The air is quite blue by the time it gets in position for its test run, which is on a bit of ground I have been digging up by the only tree left out front, which is a young oak. So time to start. A little bit of fiddling here, and a little bit of fiddling there, and off we go! We have action! And a swirly bit is done near where I have been digging. With face lit with joy, my man heads off towards an undug patch: up and down he goes, enthusing endlessly about how he almost feels like he is driving a horse and plough. The noise is humungous. Bools sits looking away in the other direction, not interested. I watch with interest, more so because the rotovator seems to be sliding over the surface rather than getting to grips with any deeper digging. Those wretched bramble roots are going to stay intactus, if the rotovator was going to have its way.
Silence. Bools looks round in surprise. I try to stifle a giggle. The rotovator has stopped. Lester is not pleased. Muttering words which are not for your ears, he slouches off to try and find something to mend it with. It is difficult to stay calm when under such conditions. When your man is having a bit of a moment because his equipment is not up to par – well it does make them a weeny bit tetchy and one must endeavour to remain calm and not collapse into heaps of laughter: it does not help the situation at all. It's hard though.

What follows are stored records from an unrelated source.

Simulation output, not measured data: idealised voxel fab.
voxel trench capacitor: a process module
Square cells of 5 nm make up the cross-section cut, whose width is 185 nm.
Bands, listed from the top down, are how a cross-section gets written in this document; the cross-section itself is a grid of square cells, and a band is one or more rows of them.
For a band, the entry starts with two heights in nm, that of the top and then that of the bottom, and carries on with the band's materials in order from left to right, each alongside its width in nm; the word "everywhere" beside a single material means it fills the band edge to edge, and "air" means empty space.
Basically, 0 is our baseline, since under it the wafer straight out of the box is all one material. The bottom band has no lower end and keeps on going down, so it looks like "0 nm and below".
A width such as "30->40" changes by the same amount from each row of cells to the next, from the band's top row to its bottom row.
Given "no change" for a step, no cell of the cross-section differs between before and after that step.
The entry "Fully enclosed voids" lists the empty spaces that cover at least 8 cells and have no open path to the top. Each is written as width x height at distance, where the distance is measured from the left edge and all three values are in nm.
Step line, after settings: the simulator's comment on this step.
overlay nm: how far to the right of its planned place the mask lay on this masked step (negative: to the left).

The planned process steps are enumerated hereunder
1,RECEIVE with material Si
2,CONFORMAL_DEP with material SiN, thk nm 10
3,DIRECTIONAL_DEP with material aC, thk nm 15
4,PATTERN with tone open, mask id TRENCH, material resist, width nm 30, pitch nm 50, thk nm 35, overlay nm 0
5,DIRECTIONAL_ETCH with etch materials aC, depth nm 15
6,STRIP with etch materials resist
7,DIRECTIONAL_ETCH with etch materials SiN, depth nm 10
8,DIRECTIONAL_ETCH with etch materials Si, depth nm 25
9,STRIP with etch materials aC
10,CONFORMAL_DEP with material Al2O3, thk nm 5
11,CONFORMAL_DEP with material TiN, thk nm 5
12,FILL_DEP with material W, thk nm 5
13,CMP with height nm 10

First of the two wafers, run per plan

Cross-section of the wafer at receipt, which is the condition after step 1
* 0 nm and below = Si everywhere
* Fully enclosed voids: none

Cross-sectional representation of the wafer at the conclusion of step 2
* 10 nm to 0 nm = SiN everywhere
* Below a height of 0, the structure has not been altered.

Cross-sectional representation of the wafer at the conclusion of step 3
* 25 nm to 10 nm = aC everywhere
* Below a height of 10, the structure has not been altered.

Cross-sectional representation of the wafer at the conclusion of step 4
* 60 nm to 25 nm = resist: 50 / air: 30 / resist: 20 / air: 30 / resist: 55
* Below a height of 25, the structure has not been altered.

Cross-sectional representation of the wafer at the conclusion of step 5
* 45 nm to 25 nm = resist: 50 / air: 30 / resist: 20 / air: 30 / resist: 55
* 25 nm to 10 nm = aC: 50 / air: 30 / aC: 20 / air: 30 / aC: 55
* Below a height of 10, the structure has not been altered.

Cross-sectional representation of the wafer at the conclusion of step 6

So it is back to fork and spade for the time being and the bramble roots are being done war with again. Lester meanwhile has a project, which is to start his Tree Planting Programme. To date he has sorted out his tree seeds, and planted 2 avocado in jam jars. Plus he spent the afternoon having an adventure with Bruno, the two of them being of the opinion that they needed manure. And where better to get it from, that at Ju Belloc village’s donkey farm. I kid you not, the two of them couldn’t have been more enthusiastic about a pile of donkey manure. I meanwhile carried on digging until I was required to suitably enthuse about the pile of manure now sitting beside the roof tiles and builder’s stuff. Bruno was glowing with pride about the quality of the dung, and Lester was the same. I excused myself and did a bit more digging. Hopefully there will be things to be planted soon. I will leave Lester to sort out the dung. And the seeds. He is good at that. And the avo kernels will grow because he has the patience of a saint. But not with rotovators that don't go. Methinks that it will be taken off to the menders again, or else 'forgotten' about and put on the list of 'things to do when I have time'. We all have such lists, do we not?
Meanwhile, out front, we have planted eight tiny silver birch tree grown from seed in our last house, and about thirty hibuscus bare root plants donated by our neighbour Daniel. They will have to do battle with the remaining blackberry roots if they are to survive. Now the rotovator is out of commission for the time being, and my fork and spade are actively engaged in the bramble-root war, they might stand a chance. Plus Lester might share some of the donkey-dung. And you know what? There was absolutely NO wiff of anything unsavoury about that heap of dung. I guess after all, it might be as good as the two men say it is - apparently as Bruno was digging up the dung he was enthusing about the buttery-ness of it. I'll take his word for that.